Now, we see the word "thoughtful" to describe Obama, ("absorbed, careful, contemplative, sensible, wise") and "cerebral" ("sophisticated, thoughtful, intelligent"):

"'After eight years of Bush's cavalier attitude toward serious and complex problems, people are in the market for a more thoughtful approach,' said Doug Hattaway, a Democratic communications consultant who was a spokesman on Senator Clinton's campaign. 'That's usually dangerous for a politician trying to get elected in a 'just do it' culture. But the time seems to be right for Obama's more cerebral style.'"
--"On Bailout, Candidates Were Surely Themselves," Patrick Healy, New York Times, September 29, 2008

And now, the word "cool" takes on new meaning ("calm, collected, composed, even-tempered"):

"Throughout the week, Obama cast himself as the responsible stakeholder and party leader, communicating with White House and Democratic leaders as he tried to influence the outcome of the bailout talks behind the scenes. He made no sudden or dramatic public moves. He slipped the trap his advisers believe McCain tried to set for him by proposing a delay in the debate -- and simultaneously avoided tying himself inextricably to a bailout proposal that, even if it passes, may remain extremely unpopular.

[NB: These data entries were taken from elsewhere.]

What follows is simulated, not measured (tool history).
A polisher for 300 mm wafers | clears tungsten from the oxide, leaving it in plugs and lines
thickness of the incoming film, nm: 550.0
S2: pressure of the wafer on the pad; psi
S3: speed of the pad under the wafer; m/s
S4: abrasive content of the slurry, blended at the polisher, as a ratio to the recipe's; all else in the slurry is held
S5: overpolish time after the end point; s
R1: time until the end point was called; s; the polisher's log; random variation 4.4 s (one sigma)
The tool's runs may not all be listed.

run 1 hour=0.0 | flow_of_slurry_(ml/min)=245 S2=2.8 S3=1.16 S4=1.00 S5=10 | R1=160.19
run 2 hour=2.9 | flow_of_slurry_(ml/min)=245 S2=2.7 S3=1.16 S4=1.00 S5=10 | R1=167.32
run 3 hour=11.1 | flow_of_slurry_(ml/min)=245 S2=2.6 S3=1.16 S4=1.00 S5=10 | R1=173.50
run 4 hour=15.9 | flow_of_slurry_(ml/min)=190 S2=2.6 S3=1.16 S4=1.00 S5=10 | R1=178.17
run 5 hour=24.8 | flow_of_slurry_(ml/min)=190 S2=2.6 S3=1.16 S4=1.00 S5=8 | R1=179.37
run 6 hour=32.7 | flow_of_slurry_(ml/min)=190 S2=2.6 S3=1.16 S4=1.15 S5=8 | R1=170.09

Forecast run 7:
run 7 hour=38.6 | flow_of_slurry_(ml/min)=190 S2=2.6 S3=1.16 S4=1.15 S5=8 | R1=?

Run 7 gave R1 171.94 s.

"...Obama's cool-under-pressure approach became a selling point for Democrats.

"...'Obama on the phone this week sounded like a president should: asking the right questions, being substantive, not looking for an immediate political benefit,' said Sen. Charles E. Schumer (D-N.Y.), who fielded two or three calls from the Illinois Democrat during the course of the negotiations.

"'Certainly the economy is the high ground for Obama, and McCain has made it only more so,' Schumer said. 'I think this past week could end up being a turning point for the presidential race.'"
--"For Obama, Dialogue Drove Week's Work," Anne E. Kornblut, Washington Post, September 28, 2008

And yet, old mythological archetypes die out slowly, if this week's Newsweek cover story, "The Vices of Their Virtues," by Jon Meacham and Evan Thomas, is any indication.

After going through the same old "bold" terminology for McCain, who they say, "makes no apologies," for his apparent boldness, they use the term "passivity" for Obama, saying he's "more bystander than player."

Their final paragraph uses that same tired over-used metaphor--quoted by Harold Ford, Jr., no less--that "voters want a daddy and not a mama," blah blah blah.

But many voters, including the Democratic nominee, were raised by smart, tough, determined single mothers and/or grandmothers, and what they're looking for right now is not a mama OR a daddy.

What they want is a LEADER.

Here is one way Gen. Colin Powell described true leadership:

"'Powell's Rules for Picking People'--Look for intelligence and judgment and, most critically, a capacity to anticipate, to see around corners. Also, look for loyalty, integrity, a high energy drive, a balanced ego and the drive to get things done."
--"A Leadership Primer," by Oren Harari, GovLeaders.org

Many of the articles I have read mention that John McCain loves to compare himself to Teddy Roosevelt. (as if) But as Jonathan Alter points out in that same Newsweek, maybe the president he should be paying more attention to is FRANKLIN Roosevelt.

Alter mentions that he's been told, by sources too timid to identify themselves, that Treasury Secretary Paulson finds Obama "much more impressive" than McCain, and that Paul Volker and Warren Buffett are both Obama supporters.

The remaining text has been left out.